Liberal Arts Majors
Representatives of three firms - Enterprise, Goldman Sachs and Towers Perrin - stress that they do not prefer business majors to liberal arts majors. More important than your particular major is to demonstrate to them that you have a serious interest in a business career, a set of skills relevant to their needs, and that you have the ability to acquire additional skills while on the job or in an employer's training program.
In the words of one recruiter, "I think you [Letters and Science students] have better skills than anyone out there…you can bring something different to the table." Even if you do not have a lot of work experience, your academic experiences can provide you with valuable skills. The recruiter emphasized her perception that liberal arts majors' "communication skills are refined" - which is an asset to many positions, particularly those in sales with her company.
"We want you to have quantitative and analytical skills." Quantitative skills are especially important for those interested in working in finance or consulting. Liberal arts majors are often perceived - absent evidence to the contrary - to be number adverse and to have weak quantitative skills. If you're a sociology or comp lit student who is not number phobic, the burden is on you to demonstrate that fact.
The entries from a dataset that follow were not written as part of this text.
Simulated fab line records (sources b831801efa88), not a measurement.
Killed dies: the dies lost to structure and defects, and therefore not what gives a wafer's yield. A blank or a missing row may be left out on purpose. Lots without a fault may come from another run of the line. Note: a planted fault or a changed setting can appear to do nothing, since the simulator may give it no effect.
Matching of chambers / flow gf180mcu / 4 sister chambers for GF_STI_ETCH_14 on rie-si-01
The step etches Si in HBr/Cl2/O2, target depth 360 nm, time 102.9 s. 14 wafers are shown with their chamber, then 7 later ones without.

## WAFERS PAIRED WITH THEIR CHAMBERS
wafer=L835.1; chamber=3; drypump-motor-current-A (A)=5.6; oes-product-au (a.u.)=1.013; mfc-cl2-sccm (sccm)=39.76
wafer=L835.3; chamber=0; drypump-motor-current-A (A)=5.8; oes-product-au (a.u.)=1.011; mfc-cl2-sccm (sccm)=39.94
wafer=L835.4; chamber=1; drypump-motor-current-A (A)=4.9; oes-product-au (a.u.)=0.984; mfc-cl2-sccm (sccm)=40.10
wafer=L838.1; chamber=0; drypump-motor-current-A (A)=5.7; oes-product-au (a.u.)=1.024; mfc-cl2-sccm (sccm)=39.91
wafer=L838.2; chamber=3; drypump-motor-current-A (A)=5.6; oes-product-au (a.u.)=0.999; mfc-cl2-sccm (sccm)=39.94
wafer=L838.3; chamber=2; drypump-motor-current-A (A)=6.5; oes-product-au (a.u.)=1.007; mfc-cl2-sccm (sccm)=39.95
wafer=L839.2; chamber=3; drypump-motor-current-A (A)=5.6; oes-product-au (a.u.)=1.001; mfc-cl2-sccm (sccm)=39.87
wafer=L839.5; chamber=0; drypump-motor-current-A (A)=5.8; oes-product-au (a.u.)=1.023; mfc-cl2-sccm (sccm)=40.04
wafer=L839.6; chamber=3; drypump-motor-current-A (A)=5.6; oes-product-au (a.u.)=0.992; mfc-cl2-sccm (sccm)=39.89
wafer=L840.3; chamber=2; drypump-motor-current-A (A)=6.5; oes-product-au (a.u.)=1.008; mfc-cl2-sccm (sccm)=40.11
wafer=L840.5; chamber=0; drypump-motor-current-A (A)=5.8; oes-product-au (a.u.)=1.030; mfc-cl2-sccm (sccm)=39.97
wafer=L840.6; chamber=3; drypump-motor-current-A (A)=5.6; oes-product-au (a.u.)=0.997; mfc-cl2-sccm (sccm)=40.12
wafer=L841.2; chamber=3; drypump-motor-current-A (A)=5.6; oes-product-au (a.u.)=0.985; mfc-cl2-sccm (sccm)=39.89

If you did well on the math section of the SAT, put it on your resume. If you have completed coursework that helped you develop and refine these skills, be sure to highlight that on your resume and cover letters aimed at employers who value quantitative skills. For example, include on your resume a list of courses in quantitative areas, even if you have not majored or minored in those subjects. Also look for ways to demonstrate your ability to work in Access, Excel, and other analytically-oriented software packages.
Internships are a Liberal Arts Major's Best Friend
A key reason why companies like econ and business majors is that the choice seems to indicate a strong, longstanding interest in a business career. One way you can communicate a similar level of interest while studying English, psych, or anthro is to pursue and highlight internship experiences.
All three employers recommended obtaining an internship at any time in your school career to help you prepare for a job after graduation. "Do your best to have as many really good internship experiences as you can."
What should you get out of an internship? "Know what impact you've made." Employers look for a sense of ownership of your work, how much you were involved, how interested you were in your internship project, and to what degree you seem to feel proud of your work.
Tips on Resumes and Cover Letters Direct from Employers
"Any job you've had is a real job." Do your best to describe how any position you've held has given you new skills, especially those which you might use again with the companies you are targeting. For example, retail or working in a restaurant translates into "customer service experience." Shift manager in a fast food outlet can help you demonstrate training and organizational skills as well as strong attention to detail.
"The resume gets you the interview." Make sure your resume is a professional looking document that highlights your relevant skills and experiences in a clear way.
The cover letter "gives you the ability to sell what you couldn't sell in the resume." It provides an opportunity for you to write more descriptively about the particular skills and experiences you want the employer to focus on in your resume.
When writing a cover letter, find out the hiring person's full name; avoid using "Mr." or "Miss" unless you know for certain whom you are addressing in your letter.
"Read, reread, and read it again." Typos, grammatical errors and errors in listing dates are a sure-fire way to have your resume removed from the stack of considered candidates. Typos make it appear as if you are indifferent, sloppy, or not prepared.
The employers were emphatic that students be prepared for interviews. In particular, have some understanding of the company and industry that you are targeting. It is important to demonstrate that "you did the research and you care." Showing you have a specific interest in the company will help you make a connection with the interviewer. Research your potential employer through the web, the Career Fields section of this website, on-campus Employer Events & Info Sessions, or through informational interviewing with someone who is already in the field.
Goldman Sachs offers the following "6 Steps to Interviewing Successfully"
While behavioral interviewing is still the norm, one employer called it "passe." She said that when she interviews, 30% of her questions are pre-formulated, but the rest are interactive and based on candidates' responses. While behavioral interviews focus on your past accomplishments with the idea that "past performance predicts future behavior," one recruiter stated that during an interview she looks for the candidate's "personality" - how enthusiastic they are and how they might present themselves to clients. This recruiter strongly emphasized making a connection with the person in the interview.
A Final Tip
The employers made a strong recommendation that Letters and Science students register ASAP for On-Campus Recruiting (OCR), "Be as aggressive as you can, early on."